The gig was okay, but we were glad to be setting off for home. Alas, the journey was not peaceful. For some freakish reason, loads of signposts have been painted over. I can't figure out why this is, or what "side" could have done it. I mean, if the reason is to confuse the fiendish British, it's not like the British army can't get maps. We wondered whether it was just the signposts to the Dublin road, and whether they had been painted over by deranged loyalists to confuse any southern visitors trying to get home. Although you'd think they'd want us evil Fenians to be able to leave and get back to worshiping the Pope and having a million kids. Anyway. We missed the turn (because we didn't know whether it was) and found ourselves driving in the direction of Omagh, with no way of figuring out the right way. After driving around in increasing despair for nearly an hour, we found ourselves able to get on the other side of the motorway, and had to drive nearly all the way back to Belfast, where we found an only partly-painted over sign which showed us the road south, and off we went. At this stage it was half one in the morning. Tempers were frayed.

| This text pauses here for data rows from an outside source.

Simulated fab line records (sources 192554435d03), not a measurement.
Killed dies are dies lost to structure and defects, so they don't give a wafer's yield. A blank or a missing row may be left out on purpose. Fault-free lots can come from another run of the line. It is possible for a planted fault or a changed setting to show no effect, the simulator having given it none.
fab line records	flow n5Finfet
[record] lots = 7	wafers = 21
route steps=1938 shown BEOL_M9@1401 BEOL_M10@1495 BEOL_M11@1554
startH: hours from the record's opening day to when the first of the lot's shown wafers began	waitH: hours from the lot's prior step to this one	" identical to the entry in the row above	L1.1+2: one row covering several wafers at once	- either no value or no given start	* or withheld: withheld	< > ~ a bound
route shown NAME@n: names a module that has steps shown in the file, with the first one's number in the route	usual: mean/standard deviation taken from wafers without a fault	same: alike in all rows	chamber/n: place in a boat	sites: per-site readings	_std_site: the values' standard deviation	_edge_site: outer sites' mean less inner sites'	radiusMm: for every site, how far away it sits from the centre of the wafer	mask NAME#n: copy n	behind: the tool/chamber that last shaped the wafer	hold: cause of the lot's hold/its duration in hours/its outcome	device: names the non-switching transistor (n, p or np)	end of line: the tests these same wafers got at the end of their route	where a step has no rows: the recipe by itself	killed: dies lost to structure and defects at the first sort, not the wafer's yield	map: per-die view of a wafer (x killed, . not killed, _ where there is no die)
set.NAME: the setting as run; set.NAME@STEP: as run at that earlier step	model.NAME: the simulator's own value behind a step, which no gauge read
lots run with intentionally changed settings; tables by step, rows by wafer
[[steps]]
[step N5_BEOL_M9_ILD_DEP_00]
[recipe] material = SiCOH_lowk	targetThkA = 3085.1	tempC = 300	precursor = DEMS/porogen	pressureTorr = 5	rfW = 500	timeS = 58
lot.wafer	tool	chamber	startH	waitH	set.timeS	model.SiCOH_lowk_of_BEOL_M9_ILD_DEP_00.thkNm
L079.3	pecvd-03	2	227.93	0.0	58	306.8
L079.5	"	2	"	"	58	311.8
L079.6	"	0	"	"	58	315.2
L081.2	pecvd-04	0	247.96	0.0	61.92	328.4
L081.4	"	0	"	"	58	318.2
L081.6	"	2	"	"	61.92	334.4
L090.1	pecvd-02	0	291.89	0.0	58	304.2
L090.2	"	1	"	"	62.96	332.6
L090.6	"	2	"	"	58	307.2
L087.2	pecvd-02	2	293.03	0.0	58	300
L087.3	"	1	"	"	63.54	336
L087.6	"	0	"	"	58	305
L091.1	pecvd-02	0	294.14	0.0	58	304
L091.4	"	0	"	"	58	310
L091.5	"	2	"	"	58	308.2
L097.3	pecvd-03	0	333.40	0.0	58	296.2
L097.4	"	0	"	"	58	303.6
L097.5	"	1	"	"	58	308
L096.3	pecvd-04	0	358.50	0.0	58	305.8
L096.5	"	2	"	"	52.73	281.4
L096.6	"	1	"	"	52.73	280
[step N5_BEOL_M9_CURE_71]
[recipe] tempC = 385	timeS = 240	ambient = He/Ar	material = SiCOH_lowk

However! Things got better when the journey turned into a sort of Nature Drive. First we saw a fox waiting to cross the road, which was very cute (it waited for us to go by and then crossed very sedately). Then another fox ran along the road beside the car. Then we saw a rabbit. And then, best of all, we saw an owl! A real owl! I'd never seen one in the wild before, and it was amazing. It flew right across the road, quite low, and it had a large fat body and huge flapping wings. About twenty minutes later, we saw another one, at which stage I was expecting to see an eagle or something. But there were no more animals until we were practically home, and then we saw a perfectly enormous fox, which ran across the Stillorgan Dual-Carriageway, just past Foxrock (!) church, and ran into a sort of shrubbery. It was much larger than its rural cousins, probably because it lives off human bins. We've seen foxes round here before -in fact, on one summer evening, Patrick and I turned a corner in the park and found ourselves about ten feet away from one. We and the fox stared at each other for a moment, and then the fox dived into the undergrowth. And one night we saw a fox in the front garden. But we've seldom seen so many beasts in one night, and it almost made up for the endless hours of ddriving. Almost.
In other news, my dear friend Isabel is back from America today, but I may not be able to see her tonight because we are doing a stupid gig. But still.